I know it’s been very trendy to hate on clowns lately, particularly after the whole clown sighting thing last year – but I’ll quite happily state that my dislike of clowns extends well back to childhood. I don’t have a phobia of them or anything, I’ve just never associated them with positive feelings. The Joker, John Wayne Gacy, those eerie (and depressing) Pierrot paintings every second house seemed to have displayed in the 80s and 90s…clowns are boring at best and genuine serial killers at worst.
My larger point is that Stephen King chose quite well when he made the villain of IT a clown, even though they’ve become a heavily overused horror trope. I’m re-reading the novel for the first time in…ooh, maybe a decade or so…and while it has some of the usual shortcomings I associate with his books, Pennywise the Dancing Clown, the IT of the title, is one of his great villains.
Of course, even more people are familiar with the character through the 1990 TV miniseries adaptation, where he was played by Tim Curry. Somewhat disappointingly, I’ve never actually watched the whole thing (like many King adaptations, it was everywhere on VHS, but seemed to disappear in the DVD era), but Tim Curry seems to do the character justice. So today we find ourselves looking at the plastic representation of Pennywise, delivered to us by Funko.
This is Pennywise in his more overtly evil form; while he’s creepy in all his appearances, his face changes slightly when he’s about to commit a murder, teeth becoming pointed and eyes shifting in colour. His hands are also stretched out, presumably to grab one of his victims.
For the benefit of anyone who hasn’t seen the book or watched the film (SPOILERS), Pennywise is not actually a clown. King was really riffing on Lovecraft when he wrote IT, though he dressed it up with plenty of Americana and kid’s adventure story to subvert some of Lovecraft’s usual story structure – rather, the clown is a manifestation of an H.P. Lovecraft-style supernatural/extraterrestrial horror that lurks beneath the city of Derry, Maine. Arriving before the dawn of recorded history, he manifests every 27 years or so, wreaking terrible violence before returning to some kind of slumber.
|More in common than you might have realised|
There was probably scope to do at least a couple of different versions of Pennywise -- maybe a “plain” version or one holding balloons – but this one serves as well as any other. With the upcoming 2017 movie of IT, it seems likely that we’ll get one based on that film’s take on the character too.
Overall? He’s a well-designed figure, and though I wouldn’t say I rate him as highly as a number of my other horror-themed POPs, my affection for the novel and Stephen King’s wider works was enough to push me to purchase. If you can find him (he seems to be discontinued) and you’re a fan, he’s a worthwhile investment.

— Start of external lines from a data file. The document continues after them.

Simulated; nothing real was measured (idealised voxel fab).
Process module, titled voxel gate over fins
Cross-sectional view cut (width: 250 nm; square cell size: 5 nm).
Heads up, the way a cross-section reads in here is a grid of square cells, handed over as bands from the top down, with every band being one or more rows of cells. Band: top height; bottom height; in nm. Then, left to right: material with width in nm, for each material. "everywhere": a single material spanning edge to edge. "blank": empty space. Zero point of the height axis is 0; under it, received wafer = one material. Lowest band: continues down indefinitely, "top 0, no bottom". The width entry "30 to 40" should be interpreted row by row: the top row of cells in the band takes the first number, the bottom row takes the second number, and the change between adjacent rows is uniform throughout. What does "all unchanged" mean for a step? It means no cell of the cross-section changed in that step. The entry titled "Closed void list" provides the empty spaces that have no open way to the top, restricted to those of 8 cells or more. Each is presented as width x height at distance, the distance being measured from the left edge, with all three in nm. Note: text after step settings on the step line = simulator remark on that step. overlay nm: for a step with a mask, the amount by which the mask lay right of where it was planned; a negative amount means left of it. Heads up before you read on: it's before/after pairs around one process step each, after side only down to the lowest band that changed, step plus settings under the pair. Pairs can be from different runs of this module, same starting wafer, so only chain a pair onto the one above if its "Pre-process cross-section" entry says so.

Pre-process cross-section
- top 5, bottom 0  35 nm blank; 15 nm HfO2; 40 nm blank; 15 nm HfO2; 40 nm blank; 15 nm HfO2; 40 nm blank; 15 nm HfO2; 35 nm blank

*For the younger reader of this blog, I think it may be difficult to comprehend just how big a deal Stephen King was when I was a kid. Sure, he’s still an exceedingly famous author, but back then he was a genuine phenomenon. My childhood memory may exaggerate a little, but not too much. A public figure since the 1970s and highly prolific throughout the 1980s, the 1990s saw King’s popularity explode to a whole new level. For a while there, you couldn’t walk into a video store without seeing some new adaptation on the shelves, and had an average bookstore display of his works collapsed on you, you would have likely been killed, given how many books he’d published at that point.